Kingdom of the Planet of the Apes is a grand, triumphant, palate-cleansing blockbuster

Long-running sci-fi saga The Planet of the Apes stays cyclical and grand with newest entry Kingdom, directed by Wes Ball. Luke Buckmaster was most interested in how the film continues the “ideological pliability” we’ve seen throughout the franchise.

There’s a curiously cyclical nature to the Planet of the Apes movies, mixing real world elements with Hollywood sensationalism: the creatures we descended from are the same ones who succeed us. With Andy Serkis’ great simian Caesar having passed away at the end of the previous movie, Kingdom of the Planet of the Apes takes a giant step forward in time—to a world where apes can now speak, if a mite stop-startedly, and most humans are silent, devolved to a primitive form. Director Wes Ball has described this world as the “Bronze Age”, contrasting the previous films’ “Stone Age.”

Which is pretty epic franchise future-proofing: the Bronze Age can be padded out into god knows how many instalments before the introduction of the Iron Age, which of course enables the Space Age, by which point the apes will have presumably evolved into fully formed humans, indistinguishable from the nincompoops they conquered. Then they’ll shoot themselves into space at light speed, crash-land onto an unknown planet, discover the Statue of Liberty half-buried in the sand…like I said, cyclical.
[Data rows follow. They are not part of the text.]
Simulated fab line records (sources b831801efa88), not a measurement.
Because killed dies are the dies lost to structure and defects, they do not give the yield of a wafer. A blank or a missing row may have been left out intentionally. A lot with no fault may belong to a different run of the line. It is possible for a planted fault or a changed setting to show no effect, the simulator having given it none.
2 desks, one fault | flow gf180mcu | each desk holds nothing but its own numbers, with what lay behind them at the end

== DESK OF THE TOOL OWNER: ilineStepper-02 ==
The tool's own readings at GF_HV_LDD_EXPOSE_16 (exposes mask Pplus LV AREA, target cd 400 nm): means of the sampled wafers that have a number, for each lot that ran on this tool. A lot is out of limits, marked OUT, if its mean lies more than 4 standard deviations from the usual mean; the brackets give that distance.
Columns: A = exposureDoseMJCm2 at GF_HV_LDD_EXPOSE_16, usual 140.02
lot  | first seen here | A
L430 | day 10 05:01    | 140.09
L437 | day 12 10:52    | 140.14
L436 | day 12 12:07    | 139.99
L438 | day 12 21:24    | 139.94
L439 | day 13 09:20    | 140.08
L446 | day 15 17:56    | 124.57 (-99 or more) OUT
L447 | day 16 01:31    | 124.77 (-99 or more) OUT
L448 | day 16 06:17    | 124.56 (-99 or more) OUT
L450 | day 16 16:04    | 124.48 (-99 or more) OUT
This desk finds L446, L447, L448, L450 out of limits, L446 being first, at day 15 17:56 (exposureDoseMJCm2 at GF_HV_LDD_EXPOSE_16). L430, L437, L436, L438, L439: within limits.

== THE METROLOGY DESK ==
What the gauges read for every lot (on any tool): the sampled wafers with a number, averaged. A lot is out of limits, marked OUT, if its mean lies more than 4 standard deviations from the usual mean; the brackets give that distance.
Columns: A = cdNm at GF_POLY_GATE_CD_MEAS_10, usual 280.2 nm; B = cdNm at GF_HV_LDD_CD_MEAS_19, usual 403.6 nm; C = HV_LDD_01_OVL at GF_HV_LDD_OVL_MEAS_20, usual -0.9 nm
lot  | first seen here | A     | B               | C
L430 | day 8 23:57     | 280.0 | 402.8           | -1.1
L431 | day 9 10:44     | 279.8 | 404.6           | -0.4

Kingdom begins in palate-cleansing soft reboot mode, opening the window and letting some air in, before slowly and menacingly escalating into a rousing adventure that’s a sort-of war movie, comparable quality-wise to its excellent recent predecessors (2011’s Rise of the Planet of the Apes, 2014’s Dawn of the Planet of the Apes, and 2017’s War for the Planet of the Apes).

In the first act Ball introduces a tranquil village setting, with high cliffs and greenery-covered edifices, which is home to the level-headed albeit sheltered young ape Noa (Owen Teague—mo-capped, like much of the cast) and his fellow villagers. The protagonist’s life is upturned when a group of invading apes enslave its citizens, whisking them off to work and/or die, in a clashing-empires thread that reminded me of the Mayans capturing the Mesoamerican tribespeople in Apocalypto.

Determined to locate his family and friends, Noah’s path forward channels Joseph Campbell’s “hero’s journey,” its 12 point program almost exactly followed, including the meeting of a mentor (a gentle orangutan who inspires him to act compassionately) and entering an unsettling new world. The tyrannical leader of the new ape kingdom is Proximus Caesar (Kevin Durand), who’s determined to access a vault he believes contains the secrets of evolution. Connected to this plotline is a young woman named Mae (Freya Allan), who appears to be much smarter than her fellow dumb-dumb homosapiens, suggesting humankind isn’t quite done and dusted.

Most interesting, and again distinctly Campbellian, are the ways screenwriter Josh Friedman references Caesar, who has now become an almost religious figure—his “apes not kill apes” dictum sounding more than ever like a biblical commandment. In that initial invasion one of the oppressors hollers “for Caesar!”, which tell us his legend has been distorted; later Proximus cries “I am Caesar!”—the unmistakable twang of a false prophet (Proximus, by the way, has a magnetic presence. All the cast are impressive but Durand absolutely nails it, though as usual it’s impossible to gauge where the “real” performance ends and the virtual one begins).

It wouldn’t take much effort to extrapolate from this a commentary on Jesus Christ, or other revolutionaries, though that’s a connection left to the audience. Ball deduces that, when playing in the sandpit of legends and empires, Apes movies can’t help but have loaded meaning; there’s no need to put it in highlighter pen. The ideological pliability of this franchise has been well demonstrated over the years, beginning with racial allegories and branching out spectacularly—in terms of bat shit crazy moments, the worshipping of a nuclear bomb by psychic mutant humans in 1970’s Beneath the Planet of the Apes must surely rank up there.

Across these movies the tendency is to make the apes more human-like and the humans more ape-like. In that transition a huge spectrum of strange-goings can be justified, as each species navigates inflection points on the scale upwards and downwards of their civilisations, empires rising and falling, the people, apes, mutants scrambling for meaning amongst chaos, or simply trying to stay alive.

Like its aforementioned predecessors, Kingdom counters an inherently zany premise with a mood that’s heavy and operatic. It works spectacularly well, even if the cultural moment around these movies has changed, and the sheer number of them has diminished their wow factor. Nevertheless this is a rousing, grandly staged blockbuster.